The NFL Pro Bowl represents the last chance for fans of teams not playing in the Super Bowl to see their favorite players before the season comes to a close on Sunday night during Super Bowl 60.
The Pro Bowl is just a meaningless event that doesn’t have any stakes attached to it, right? Wrong.
Why the 2026 Pro Bowl’s $96,000 Prize Still Matters to Players?
The Pro Bowl has changed over the years. Once upon a time, it was just like any other game. Full pads. Full contact. The game has changed for a variety of reasons. With injuries taking their toll over a 17-game season, it is difficult to motivate players to play another full-contact game after a grueling regular season.
While the format has changed, the stakes remain. Before Super Bowl 31, Mike Holmgren had his team enter the meeting room with a table covered with a surprise beneath it. Holmgren had taken the dollar amount of that year’s bonus for winning the Super Bowl and told his team that was what they were playing for.
Holmgren would later joke who didn’t like having a little extra money to spend? It’s true. Who doesn’t?
Spending money is what is at stake during the meeting of the AFC and NFC Pro Bowl teams. Pro Bowl payments increase each year of the Collective Bargaining Agreement. The idea was that the league would provide players with a stronger reason to participate in the games, even if they are no longer as important as they used to be.
Last year’s Pro Bowl awarded the winning players $92,000, while the losing players received $46,000.
This season, prices are going up. The winners of this year’s Pro Bowl are set to receive $96,000, while the losers will still receive $48,000. Those totals are set to increase each year until the end of the CBA, when winners will receive $116,000, and losers will receive $58,000.
Not a bad prize, right?
For some players, that money could be more significant than for others. Jalen Hurts, for example, signed a lucrative contract extension worth $255 million in total money in April of 2023. That money is not as important to him as it would be to say Cleveland Browns quarterback Shedeur Sanders.
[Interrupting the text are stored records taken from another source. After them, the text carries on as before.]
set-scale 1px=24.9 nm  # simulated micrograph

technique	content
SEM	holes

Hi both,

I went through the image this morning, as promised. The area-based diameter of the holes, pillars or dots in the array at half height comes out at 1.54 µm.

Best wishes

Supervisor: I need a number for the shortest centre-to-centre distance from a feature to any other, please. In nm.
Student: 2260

Sanders is playing in the Pro Bowl as an alternate. He was a fifth-round pick and thus made just $1.16 million this season, which will be his salary for the duration of his rookie contract. Sanders is just one example of players playing on their first contracts who have not been able to hit the open market yet.
In the grand scheme of things, we are talking about champagne problems. All of these men playing in the Pro Bowl are incredibly wealthy relative to the rest of society. Tonight, that’s what will be at stake. A little spending money.